This is semantic drift. And it is far more common than most engineering teams realize.
Defining the problem precisely
Semantic drift refers to code changes that are syntactically correct, type-safe, and locally consistent — but alter the behavioral contract of a function or module in ways that are invisible at the diff level.
It's distinct from ordinary bugs in an important way: ordinary bugs are usually detectable by the person writing the code, or by a reviewer looking at the changed lines. Semantic drift is undetectable at the diff level because the problematic consequence exists at the call site, not at the function definition. The function looks correct. The function is correct, in isolation. The problem is what the function used to mean to its callers — and what it now means.
The key word is "drift." A single isolated change to a helper function is usually fine. The problem accumulates when: (1) a function with multiple callers in different contexts changes its behavior subtly, (2) the callers were written with the previous behavior as a precondition, and (3) no test covers the specific combination that breaks.
Why existing tools miss this
The standard toolkit for catching bugs before production includes linters, type checkers, unit tests, and integration tests. Each of these is genuinely valuable. None of them is designed to catch semantic drift, and here's why:
Linters operate on the AST of individual files. They can catch style violations, obvious errors, and some classes of logical mistake. They have no model of how a function is used across the codebase, so they can't reason about whether a behavioral change in one file affects the assumptions in another.
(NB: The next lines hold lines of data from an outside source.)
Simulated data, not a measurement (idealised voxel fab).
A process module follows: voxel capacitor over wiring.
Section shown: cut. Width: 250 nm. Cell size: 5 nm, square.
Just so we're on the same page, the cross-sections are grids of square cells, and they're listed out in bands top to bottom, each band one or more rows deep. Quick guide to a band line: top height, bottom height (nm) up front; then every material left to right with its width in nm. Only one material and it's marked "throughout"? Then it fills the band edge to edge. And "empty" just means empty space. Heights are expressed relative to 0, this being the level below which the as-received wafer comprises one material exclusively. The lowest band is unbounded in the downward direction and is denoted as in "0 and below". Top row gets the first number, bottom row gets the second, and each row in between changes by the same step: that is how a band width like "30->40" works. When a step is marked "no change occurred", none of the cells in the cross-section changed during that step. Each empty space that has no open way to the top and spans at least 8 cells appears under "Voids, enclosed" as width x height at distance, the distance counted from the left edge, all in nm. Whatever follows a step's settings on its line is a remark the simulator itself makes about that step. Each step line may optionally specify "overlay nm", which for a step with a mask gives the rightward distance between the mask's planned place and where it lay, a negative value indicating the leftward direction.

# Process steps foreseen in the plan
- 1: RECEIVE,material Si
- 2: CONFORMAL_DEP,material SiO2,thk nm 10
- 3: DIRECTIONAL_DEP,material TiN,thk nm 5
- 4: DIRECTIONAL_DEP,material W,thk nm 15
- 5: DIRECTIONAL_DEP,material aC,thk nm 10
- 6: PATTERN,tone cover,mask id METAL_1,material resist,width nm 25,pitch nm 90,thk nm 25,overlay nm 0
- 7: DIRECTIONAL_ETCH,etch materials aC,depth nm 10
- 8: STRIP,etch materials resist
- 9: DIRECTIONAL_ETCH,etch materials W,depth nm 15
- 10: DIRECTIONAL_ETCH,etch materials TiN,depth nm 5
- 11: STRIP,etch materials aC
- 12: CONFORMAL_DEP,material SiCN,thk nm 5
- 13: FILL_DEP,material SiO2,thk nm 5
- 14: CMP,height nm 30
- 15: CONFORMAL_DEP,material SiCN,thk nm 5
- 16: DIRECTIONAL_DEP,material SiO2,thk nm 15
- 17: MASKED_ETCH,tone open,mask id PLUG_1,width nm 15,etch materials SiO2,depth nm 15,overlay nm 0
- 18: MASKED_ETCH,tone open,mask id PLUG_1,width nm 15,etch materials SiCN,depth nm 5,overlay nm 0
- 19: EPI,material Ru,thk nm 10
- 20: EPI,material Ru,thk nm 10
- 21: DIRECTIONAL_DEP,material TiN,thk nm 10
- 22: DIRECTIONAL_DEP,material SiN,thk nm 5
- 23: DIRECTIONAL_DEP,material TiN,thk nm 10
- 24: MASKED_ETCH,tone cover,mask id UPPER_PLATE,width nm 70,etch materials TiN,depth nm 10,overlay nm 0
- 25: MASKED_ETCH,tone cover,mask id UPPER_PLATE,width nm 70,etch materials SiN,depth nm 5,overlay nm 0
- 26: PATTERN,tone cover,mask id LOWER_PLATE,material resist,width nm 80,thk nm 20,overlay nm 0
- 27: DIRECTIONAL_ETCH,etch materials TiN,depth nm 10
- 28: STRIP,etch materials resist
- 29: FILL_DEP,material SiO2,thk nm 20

Type checkers verify that types are consistent. Semantic drift, almost by definition, doesn't change types — it changes the meaning of values within a type. A function that previously returned a non-negative integer now sometimes returns a negative one. The type is still int. The type checker passes.
Unit tests catch regression if the test coverage is comprehensive and the specific changed behavior is covered. Most of the time, it isn't. Tests are written to cover the behavior that was intended at the time — not behavior that callers in different contexts depend on implicitly. The gap between "what tests cover" and "what callers assume" is exactly where semantic drift lives.
Integration tests can catch the combination failures — but they're typically slow, run in CI after the PR merges, and often don't have the specific input combination that triggers the broken behavior (because that combination was rare or not anticipated).
The result: semantic drift tends to be caught in production, by users, under specific input conditions, hours or days after merge.
The AST is not enough — you need the call graph
Detecting semantic drift requires reasoning about the relationship between a changed function and the rest of the codebase. That relationship is encoded in the call graph: a directed representation of which functions call which other functions, under what conditions, and with what parameter shapes.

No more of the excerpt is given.